Chinese equity markets do not lack enthusiasm for artificial intelligence. But few moves were as dramatic as the surge in Cambricon Technologies’ shares on August 27, when the stock briefly crossed Rmb1,400, giving the AI chip designer a market capitalisation above Rmb580bn. The trigger was a combination of two catalysts: a blowout interim earnings report and the State Council’s release of a sweeping “AI+” policy framework designed to accelerate the integration of artificial intelligence into the economy.
The numbers startled. Revenue for the first half of 2025 jumped 43-fold year on year, from just Rmb65mn to Rmb2.88bn. Net profit flipped from a Rmb530mn loss a year earlier to Rmb1.04bn, implying margins of 36 per cent. Operating cash flow turned positive to Rmb911mn, ending years of reliance on external financing. Cambricon’s cloud-oriented chips accounted for virtually all sales, at 99.6 per cent of revenue. A company long dismissed as a PowerPoint stock has abruptly become a profit machine.
Investors rewarded that concentration. The company has positioned itself as the indispensable local supplier of compute capacity for training and inference of large language models, aligning tightly with national priorities. Deployment is reported in telecoms, finance and internet groups. Crucially, customers are paying: cash collection has kept pace with shipment volumes, defying the industry’s norm of slow or partial settlement.

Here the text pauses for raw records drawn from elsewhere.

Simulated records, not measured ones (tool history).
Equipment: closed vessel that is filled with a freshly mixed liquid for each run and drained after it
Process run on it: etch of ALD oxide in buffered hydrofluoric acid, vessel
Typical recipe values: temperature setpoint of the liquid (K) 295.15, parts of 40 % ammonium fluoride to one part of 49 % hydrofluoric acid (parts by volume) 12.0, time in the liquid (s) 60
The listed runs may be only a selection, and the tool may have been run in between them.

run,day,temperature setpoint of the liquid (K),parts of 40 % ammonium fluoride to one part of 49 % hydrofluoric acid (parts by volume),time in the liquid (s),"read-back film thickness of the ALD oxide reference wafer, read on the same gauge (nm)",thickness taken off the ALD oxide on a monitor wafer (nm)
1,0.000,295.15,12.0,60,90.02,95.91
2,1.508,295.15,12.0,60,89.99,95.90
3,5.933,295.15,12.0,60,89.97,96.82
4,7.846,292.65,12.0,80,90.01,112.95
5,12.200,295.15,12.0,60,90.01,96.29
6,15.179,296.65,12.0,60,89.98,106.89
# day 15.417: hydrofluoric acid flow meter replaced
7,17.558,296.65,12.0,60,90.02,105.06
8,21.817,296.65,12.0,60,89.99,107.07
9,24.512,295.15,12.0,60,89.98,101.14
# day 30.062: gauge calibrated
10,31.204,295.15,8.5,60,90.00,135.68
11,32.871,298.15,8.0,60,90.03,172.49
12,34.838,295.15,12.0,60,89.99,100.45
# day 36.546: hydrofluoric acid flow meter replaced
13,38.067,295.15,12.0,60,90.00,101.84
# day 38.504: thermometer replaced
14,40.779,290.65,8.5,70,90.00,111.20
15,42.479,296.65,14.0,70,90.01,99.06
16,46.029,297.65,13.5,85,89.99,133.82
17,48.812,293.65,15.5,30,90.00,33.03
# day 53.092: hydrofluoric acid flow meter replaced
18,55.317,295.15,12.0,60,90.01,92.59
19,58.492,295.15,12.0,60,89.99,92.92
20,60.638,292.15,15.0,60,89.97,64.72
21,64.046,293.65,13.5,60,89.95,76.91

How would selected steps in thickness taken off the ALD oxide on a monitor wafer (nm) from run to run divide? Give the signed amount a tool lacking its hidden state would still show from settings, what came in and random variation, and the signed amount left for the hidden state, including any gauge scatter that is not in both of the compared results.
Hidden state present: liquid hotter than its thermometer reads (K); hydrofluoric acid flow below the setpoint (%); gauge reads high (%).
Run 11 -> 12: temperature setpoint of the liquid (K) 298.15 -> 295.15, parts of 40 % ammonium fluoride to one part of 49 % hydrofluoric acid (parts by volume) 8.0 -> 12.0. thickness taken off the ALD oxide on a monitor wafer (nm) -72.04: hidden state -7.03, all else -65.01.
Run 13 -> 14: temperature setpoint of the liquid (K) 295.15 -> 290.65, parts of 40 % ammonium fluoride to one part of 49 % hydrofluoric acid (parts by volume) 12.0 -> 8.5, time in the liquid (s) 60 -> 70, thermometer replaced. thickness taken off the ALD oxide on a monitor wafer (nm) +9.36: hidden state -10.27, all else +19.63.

The policy backdrop reinforced the rally. The State Council’s “AI+” action plan promises to embed artificial intelligence across industry, consumption, governance and global co-operation. For chipmakers, the most salient passages stress secure compute supply, supercomputing clusters and a national network to deliver scale. Official recognition of compute as national infrastructure creates a powerful narrative tailwind for Cambricon, whose strategy is now indistinguishable from Beijing’s industrial priorities.